# Wild Grape Vines



## Mark Williams

I have a great deal of muscadine (sp) grape vines on my property. Some are 5-6" in diameter at the base.

Someone has cut a few of them off a few feet from the ground for whatever reason. Would it be possible to transplant some of these vines to another area without killing them? I would like to plant a few on my pasture.

Thanks for any input,

Mark


----------



## MELOC

are these foxgrapes?


----------



## Mark Williams

I've always just called them Muscadines. I've never heard the term "foxgrapes" before.

I found grape forum from doing a websearch.; Sounds like a hit'miss as far as transplanting. Seeing as though they are already cut, all I have to lose is the labor.

I may try pulling a smaller vine out of a tree and trellis it. I've got a bunch of them to play with , so who knows.

I've been thinking of starting a small vineyard anyway. 

With that in mind, I wonder if having these wild grapes about might be a problem with cross pollination?


----------



## MELOC

i just did a little research very quickly. apparently fox grapes are different than muscadines.

http://en.wikipedia.org/wiki/Muscad 

from what i read at wikipedia, you should have no problem with cross-pollination.
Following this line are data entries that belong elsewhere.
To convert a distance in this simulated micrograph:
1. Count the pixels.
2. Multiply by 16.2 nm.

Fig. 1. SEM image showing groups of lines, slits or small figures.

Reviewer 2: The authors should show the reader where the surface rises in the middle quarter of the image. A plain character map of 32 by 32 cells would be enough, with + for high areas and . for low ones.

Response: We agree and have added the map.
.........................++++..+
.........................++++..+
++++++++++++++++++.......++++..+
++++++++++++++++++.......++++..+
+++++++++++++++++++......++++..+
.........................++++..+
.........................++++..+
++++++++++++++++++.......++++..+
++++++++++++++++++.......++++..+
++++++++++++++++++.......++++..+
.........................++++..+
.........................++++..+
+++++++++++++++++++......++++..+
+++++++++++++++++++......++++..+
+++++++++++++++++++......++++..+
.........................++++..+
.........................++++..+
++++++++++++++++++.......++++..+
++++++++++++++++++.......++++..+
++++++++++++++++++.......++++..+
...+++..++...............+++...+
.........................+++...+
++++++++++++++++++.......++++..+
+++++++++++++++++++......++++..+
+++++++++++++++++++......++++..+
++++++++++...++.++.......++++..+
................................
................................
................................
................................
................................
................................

http://www.all-creatures.org/pica/ftshl-grape.html


----------



## Mark Williams

Thanks very much Meloc. 

One of the cut vines had a very unusual glob of something growing from the vine. It looked like a "brain" for lack of better description. I noticed ants seemed to like it, So I tasted it . I may have stumbled onto a new delicasy


----------



## marvella

i will gladly pay you for some cuttings. i looooove muscadines and they are getting scarce around here.

would you like to sell some?


----------



## Wildcrofthollow

Hi Mark,

If you have Muscadines you are in high cotton so to speak. Jellies, jams, wine, the whole shootin match.

I don't have any experience with transplanting them, though I have had some experience with fox grape (_Vitis lambrusca_)which I have a lot of. (I have cut it back a lot and it seems to come right back without much trouble)

the "brain" is jelly from the cut stem, It is edible and really not too bad.

Grape vines are a good way to get purified water in a survival situation. cut a small vine off about 3' above the ground and bend it so that it drips into a drinking vessel of some sort. In the spring you will get a copious amount of slightly tangy water that is pure and good to drink. In the summer and fall this does not seem to work. You can recut the vine once it stops dripping, and it will restart, but it will get smart about the 3rd time you do it.

I would try root pruning in the summer, cut the vine slam off in the fall and then transplant. I have also heard that you can get new babies by layering the vine (cut small notch, add rotenone powder, dig shallow trench and lay the notched vine into it, cover with a brick, and wait until the next spring or fall to cut the vine and transplant the little one) I have not tried this with grapes tho.


----------



## Mark Williams

marvella, you are welcome to come get some cuttings. I plan on pulling one of the younger vines down out of the trees and see if it will get growing on a trellis. I'll see if I cant get some to root as wildcrofthollow has described that you can plant. I have plenty  I've never seen vines this size before. I mistook one vine for a tree as it was so big at the base.

Were in Smyth county by the way. We havent fully moved in yet , but hope to be relocated by mid Summer.


----------



## louisedouget

We have been in the process of clearing the land around the house. In doing so, I almost destroyed an established a muscadine grape vine. Since then I have been trying to get the new vines to grow on a hurricane fence. I don't believe they like it. LOL. So, I have decided to move the whole plant and give it what it needs. More son and it's own growing space. Does anyone have any advice about transplanting a mature grape vine?

Thank you,
Louise


----------



## ronbre

i have transplanted grape vines with good success..go for it


----------